Architectural competitions aren't simply a way for clients and designers to pair off. The best ones open windows of potential, signaling how the future might look and who the architects are that might bring it to life.
That's what is so instructive about the unusual - and unusually public - competition to select an architect for the new Emeryville Center for the Arts.
The six entries now on display at Emeryville City Hall are vibrant provocations, pushing us to rethink how a cultural building can define and engage a community that still is taking shape. But they're also classic examples of information overload. The architects are so eager to make an impression, they don't know when to stop.
The proposed arts center at 40th and Hollis streets would sit next to City Hall in one of the few Bay Area cities that isn't afraid of growth; Emeryville is home to Pixar's gated campus and hundreds of freshly minted townhouses, as well as the faux urbanism of Bay Street along Interstate 80.
This easy-rolling persona creates the sort of atmosphere where the young arts organization - which will occupy a site purchased by the city in 2006 - can take a chance on adventurous design. It restricted the competition to six emerging local firms that haven't yet been able to work at the scale of a complex that would include a 250-seat theater as well as galleries, classrooms, a cafe and space for the city's historical society.
The architects received the competition guidelines in September and presented their designs last week to a competition jury that includes the former city manager and an executive from Pixar. The winner will be announced next week.
Old shell, new moves
The site already contains a building, a one-story brick structure from 1942 that last housed a machine-parts fabricator, and five of the six teams use it as their starting point.
My favorite concept is from Aidlin Darling Design, which contains the theater space within an addition that lifts from the shell accordion-like, edged by a diagonal path to a landscaped roof where outdoor movies could be shown. The overlapped spaces would be inviting, with an architectural form distinctive enough to hold its own amid the visual clutter of nearby blocks.
Functionally, the most intriguing approach belongs to Jensen Architects. The firm bisects the shell with an open terrace running east to west, framed by a theater along one side with a ground-floor glass wall that could part to create an indoor-outdoor performance space within the masonry.

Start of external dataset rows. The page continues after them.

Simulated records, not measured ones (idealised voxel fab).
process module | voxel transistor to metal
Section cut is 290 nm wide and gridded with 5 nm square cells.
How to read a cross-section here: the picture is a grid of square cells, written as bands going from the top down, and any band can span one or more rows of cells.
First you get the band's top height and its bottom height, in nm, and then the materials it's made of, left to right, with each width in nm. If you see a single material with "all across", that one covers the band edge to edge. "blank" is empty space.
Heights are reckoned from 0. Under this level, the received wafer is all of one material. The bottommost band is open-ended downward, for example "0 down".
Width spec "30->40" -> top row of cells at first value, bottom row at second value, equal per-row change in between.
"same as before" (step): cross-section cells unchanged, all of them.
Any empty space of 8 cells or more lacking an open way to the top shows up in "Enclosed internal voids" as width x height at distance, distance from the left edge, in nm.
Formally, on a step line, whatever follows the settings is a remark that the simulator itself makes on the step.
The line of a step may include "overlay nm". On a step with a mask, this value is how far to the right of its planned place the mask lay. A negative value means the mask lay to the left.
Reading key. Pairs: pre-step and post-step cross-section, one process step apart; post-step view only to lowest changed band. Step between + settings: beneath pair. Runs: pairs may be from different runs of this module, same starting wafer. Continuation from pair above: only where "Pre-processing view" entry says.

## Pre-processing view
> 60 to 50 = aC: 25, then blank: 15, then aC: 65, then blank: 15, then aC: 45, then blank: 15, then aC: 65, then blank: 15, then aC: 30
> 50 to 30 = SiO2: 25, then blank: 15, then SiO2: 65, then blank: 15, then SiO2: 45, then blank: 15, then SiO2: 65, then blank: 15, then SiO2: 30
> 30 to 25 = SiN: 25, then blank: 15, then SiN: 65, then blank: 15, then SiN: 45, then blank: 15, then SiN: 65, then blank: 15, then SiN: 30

The other four proposals radiate the same sense of ambitious experimentation. They range from the faithful restoration of the original structure by Schwartz and Architecture that would pepper the roof with art installations, to the move by Edmonds + Lee Architects to replace the existing structure with a three-story cube wrapped in metal mesh along 40th Street, making room for a new plaza between the arts center and City Hall.
The common thread in all this? The architects grasp that arts can play a dynamic role as a young city like Emeryville carves out an identity. These aren't static containers for culture; they're meant to send off sparks.
What's frustrating is the disconnect between the clarity of the design concepts and the overpackaged clutter on display at City Hall.
This is the public face of the competition, a chance for each team to distill its concept on three poster boards. But to varying degrees, each firm responded as though it were trying to dazzle trend-savvy architectural insiders. The boards are jammed with data and diagrams, along with eye-glazing examples of what critic Robert Campbell once called "ArchiSpeak," such as Envelope A+D's explanation that "program clusters create a mutable space in between fostering interconnections and exchange."
I'll take their word for it.
The problem isn't arrogance so much as overenthusiasm. Today's computer technology makes it easy to add one more image to a board, or squeeze in another paragraph by shrinking the point size of the text.
Design students would decode the conceptual barrage in a flash. The rest of us either muddle through or grumble that the images look weird.
But even if you come out more confused than captivated, this competition deserves attention from anyone in the Bay Area who cares about architecture's larger role in society.
Buildings aren't simply vessels to be filled. They can be catalysts for culture and community - and we're lucky to have architects exploring fresh ways for this to happen.
'Architecture Out Loud'
The design concepts for the Emeryville Center for the Arts, will be on display weekdays from 9 a.m. to 5 p.m. through Dec. 17 at Emeryville City Hall, 1333 Park Ave.